Skip to content
Qunliang Xing edited this page Jul 20, 2021 · 4 revisions

0. Notation

  • src: source, e.g., raw images.
  • dst: distorted, e.g., compressed images.
  • tar: target, e.g., enhanced compressed images.

1. Data-set

Support all PNG image data-sets, e.g., DIV2K and Flickr2K.

You may down-sample the images if the GPU memory is limited.

2. YAML

Please pay attention to all # FIXME items.

2.1. Data-set

Test all images at source directory

Set max_num=-1 and start=0.

2.2. Algorithm

multi-stage training

Each stage is independent of other stages. Thus, the loss functions, optimizers and schedulers should be assigned for each stage, respectively.

Note that the network is the same for all stages.

train:
  niter:
    name: [stage1, stage2]
    niter: [!!float 4e+5, !!float 4e+5]
  
  loss:
    stage1:
      ...

    stage2:
      ...

multi-optimizer

You can assign different optimizers for different loss functions.

For example, at the second stage of training GANs, the generator and the discriminator possess their own optimizers. We say we have two groups of losses named dis and gen.

train:
  loss:
    stage1:  # only calculate group1 is ok
      group1:

    stage2:
      group1:
        ...

      group2:
        ...

Note that in default, all optimizers possess all parameters. If you want each optimizer to possess different parameters, edit your own algorithm, especially create_optimizer function. Check ESRGAN algorithm in this repo for an example.

multi-processing

nworker_pg is recommended to be equal to bs_pg.

multi-BP then step once

In general, real_bs_pg should be equal to bs_pg.

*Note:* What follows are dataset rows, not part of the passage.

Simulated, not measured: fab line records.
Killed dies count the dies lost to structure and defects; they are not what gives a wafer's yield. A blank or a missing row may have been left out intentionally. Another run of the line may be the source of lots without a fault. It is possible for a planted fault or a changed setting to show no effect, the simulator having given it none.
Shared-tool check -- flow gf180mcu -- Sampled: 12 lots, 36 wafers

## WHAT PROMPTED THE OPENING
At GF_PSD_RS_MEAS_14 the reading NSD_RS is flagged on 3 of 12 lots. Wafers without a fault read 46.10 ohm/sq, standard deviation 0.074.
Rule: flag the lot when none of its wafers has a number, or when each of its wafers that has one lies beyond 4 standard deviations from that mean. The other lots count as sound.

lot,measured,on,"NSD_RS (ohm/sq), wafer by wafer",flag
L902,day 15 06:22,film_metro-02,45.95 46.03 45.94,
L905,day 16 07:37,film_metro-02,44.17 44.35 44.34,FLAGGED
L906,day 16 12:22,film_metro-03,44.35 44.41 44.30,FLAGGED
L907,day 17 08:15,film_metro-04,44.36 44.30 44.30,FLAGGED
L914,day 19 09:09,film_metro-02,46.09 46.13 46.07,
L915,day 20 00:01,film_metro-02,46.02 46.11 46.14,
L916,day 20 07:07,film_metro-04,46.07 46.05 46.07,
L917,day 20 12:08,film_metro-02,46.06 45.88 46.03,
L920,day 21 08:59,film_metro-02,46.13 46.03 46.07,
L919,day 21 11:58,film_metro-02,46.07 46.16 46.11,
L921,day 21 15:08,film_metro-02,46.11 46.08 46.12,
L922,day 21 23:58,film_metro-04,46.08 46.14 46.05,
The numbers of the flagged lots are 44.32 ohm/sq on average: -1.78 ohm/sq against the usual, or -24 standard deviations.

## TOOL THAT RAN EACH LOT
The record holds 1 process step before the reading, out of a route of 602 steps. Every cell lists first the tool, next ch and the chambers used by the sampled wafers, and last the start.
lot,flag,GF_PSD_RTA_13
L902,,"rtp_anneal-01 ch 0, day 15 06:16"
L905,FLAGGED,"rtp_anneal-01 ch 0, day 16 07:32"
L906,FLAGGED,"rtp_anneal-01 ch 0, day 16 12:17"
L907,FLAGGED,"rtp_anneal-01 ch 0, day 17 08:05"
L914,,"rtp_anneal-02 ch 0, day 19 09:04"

If you want to use one GPU to act as N GPUs, just edit the real_bs_pg to be N * bs_pg.

resume training

You can stop training at any time.

When you re-start the training and the load_state/if_load is set to be True, the training programme will automatically find and re-load the load_state/opts/ckp_load_path, e.g., exp/<exp_name>/ckp_last.pt in default.

test without evaluation

If you want to obtain enhanced images without evaluation, you can simply set crit in YML as ~ (None).

4. Details of Algorithms

4.1. DnCNN

DnCNN is a modified version, which turns off the batch normalization (BN). Check here for details.

4.2. CBDNet

CBDNet is a modified version, which is trained in an end-to-end manner without total variation (TV) loss on the noise estimation map. Check here for details.

4.3. RBQE

Exit mode

In network forward function, idx_out indicates the index of exit.

  • -1: output all images from all exits. Used for training.
  • -2: judge by IQA Module.
  • 0, 1, 2, 3, 4: assign exit.

For validation in training, we assign exit according to the QP/QF.

IQAM

In the official repo, the MATLAB-based IQAM is fed with Y channel input. Here for simplicity, we re-implement IQAM with Python and feed it with R channel input. Hyper-parameters such as exit thresholds have been tuned over the current test set. Since the re-implemented Python-based IQAM is much, much slower than the official MATLAB-based one, we record the FPS without IQAM in this repo.